Integrating your SMS Marketing with your email marketing is a really good idea because you can use them both together. It allows you to see whether or not a subscriber opened one or the other.
Popular platforms include :
- SMS Bump, which is now part of Yotpo
- Emotive — their platform focuses on allowing you to have a two-way automated conversation with your subscribers. At this point, I haven’t had the opportunity to use the app, so I don’t know much about it, but from a general marketing perspective, we know a two-way conversation is much more powerful than a one-way information blast.
- Klaviyo SMS
2. Consider the type of phone number you get
Most of the time you will see a short five-digit number. Short numbers are often shared with other brands. You may have experienced a time where you received a message from two different companies from the same number. This can lead to accidental unsubscribes when a customer hits unsubscribe with one company, it unsubscribes to both because they share a number.
Klaviyo actually gives you a typical 10 digit number, which is unique to you and you never have to worry about losing a subscriber by accident. You can chose to invest in a short number if you’d prefer that, though it is a little bit more expensive.
3. Keep your messages short and sweet
Texts are short-form by design and only allow for 160 characters. When you’re writing them out on these platforms it should tell you how many messages long it will be.
You definitely don’t want to bombard your subscribers with multiple messages in a row. Don’t be that friend that sends 10 individual messages instead of one long one —does that annoy the fuck outta you too?
If you can’t get it down to one message, maaaybe two. Consider turning it into an email instead.
4. It’s super cost-effective
Generally you only pay a few pennies per text and it’s often a pay as you go model.
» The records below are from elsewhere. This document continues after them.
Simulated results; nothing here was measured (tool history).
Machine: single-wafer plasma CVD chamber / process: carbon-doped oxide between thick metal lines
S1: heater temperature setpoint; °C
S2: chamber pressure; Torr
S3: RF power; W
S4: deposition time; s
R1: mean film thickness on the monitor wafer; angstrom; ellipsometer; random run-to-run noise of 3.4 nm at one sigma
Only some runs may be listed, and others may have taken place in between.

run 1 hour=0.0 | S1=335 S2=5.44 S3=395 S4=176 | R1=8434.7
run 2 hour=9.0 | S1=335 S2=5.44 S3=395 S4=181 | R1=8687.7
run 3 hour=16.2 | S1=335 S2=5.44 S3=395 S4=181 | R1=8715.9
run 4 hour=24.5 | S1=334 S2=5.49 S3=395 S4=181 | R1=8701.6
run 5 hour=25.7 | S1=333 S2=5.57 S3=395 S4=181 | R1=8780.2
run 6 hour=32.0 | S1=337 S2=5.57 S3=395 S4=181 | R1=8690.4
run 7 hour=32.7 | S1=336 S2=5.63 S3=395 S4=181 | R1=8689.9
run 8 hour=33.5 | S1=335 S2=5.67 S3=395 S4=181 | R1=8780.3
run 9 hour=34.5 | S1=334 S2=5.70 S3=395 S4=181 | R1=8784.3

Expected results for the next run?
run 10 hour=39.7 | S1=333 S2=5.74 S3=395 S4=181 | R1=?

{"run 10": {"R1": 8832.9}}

5. Just because you have someone’s phone number does not mean you have the right to text message them
They need to opt-in to receive those messages just like they do for email. Focus on collecting their phone number through a pop-up form or have them text the word “Join” to your number.
This is just one of the few keywords that you are required to have, along with “Stop” to opt-out. Make sure you are compliant.
Klaviyo manages consent for you and won’t send a text message if they don’t have SMS consent. Any reputable platform should work the same way and will have the required keywords built-in. Make sure you’re aware and asking the right questions, especially if you’re using an unknown service.
To really protect yourself, go for the double opt-in. This is much less cumbersome in SMS than it is in email because it all happens in the same text thread.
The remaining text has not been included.